The Leo F. Kearns funeral parlors have overseen the last voyage on Earth for many Queens residents over the years. And they’ve done it from buildings of architectural significance.
Leo F. and Thomas Kearns originally started their funeral home business early in the 20th century at 115-10 Rockaway Blvd. in South Ozone Park. But it was Thomas Kearns Jr. who revolutionized how funeral parlors looked in Queens.
In 1950 one of their branches was situated on Woodhaven Boulevard at the corner of 60th Avenue. It was announced that this was going to be the location for the Woodhaven Boulevard exit ramp of the new Long Island Expressway. In 1954 the property was officially condemned by the city.
The younger Kearns bought an obscure, irregular lot next to Resurrection Ascension Church off Dry Harbor Road and Woodhaven Boulevard. He hired Roman Catholic Church architect A.F. Meissner to construct a very pleasant building, considered a complete departure from the commonplace funeral parlor look, without eliminating any of the efficiency.

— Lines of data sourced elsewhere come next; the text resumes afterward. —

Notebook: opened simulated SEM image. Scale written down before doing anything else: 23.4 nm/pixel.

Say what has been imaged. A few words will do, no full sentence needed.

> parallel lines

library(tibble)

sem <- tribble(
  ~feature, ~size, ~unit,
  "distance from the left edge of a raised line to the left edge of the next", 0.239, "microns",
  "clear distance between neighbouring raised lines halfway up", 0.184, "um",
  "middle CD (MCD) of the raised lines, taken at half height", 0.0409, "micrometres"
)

Briar Hill sandstone, Roman brick, limestone trim and extensive landscaping created a soothing beauty that won first prize and a bronze plaque from the Queens Chamber of Commerce for Best Commercial Structure of 1955.
Prior to this great achievement, Mr. Meissner had won first prize three years earlier for the beautiful ranch-style funeral parlor he built for Kearns at 103-33 Lefferts Blvd. in South Ozone Park.
That kind of outstanding architecture has not been seen before or since among funeral homes in Queens.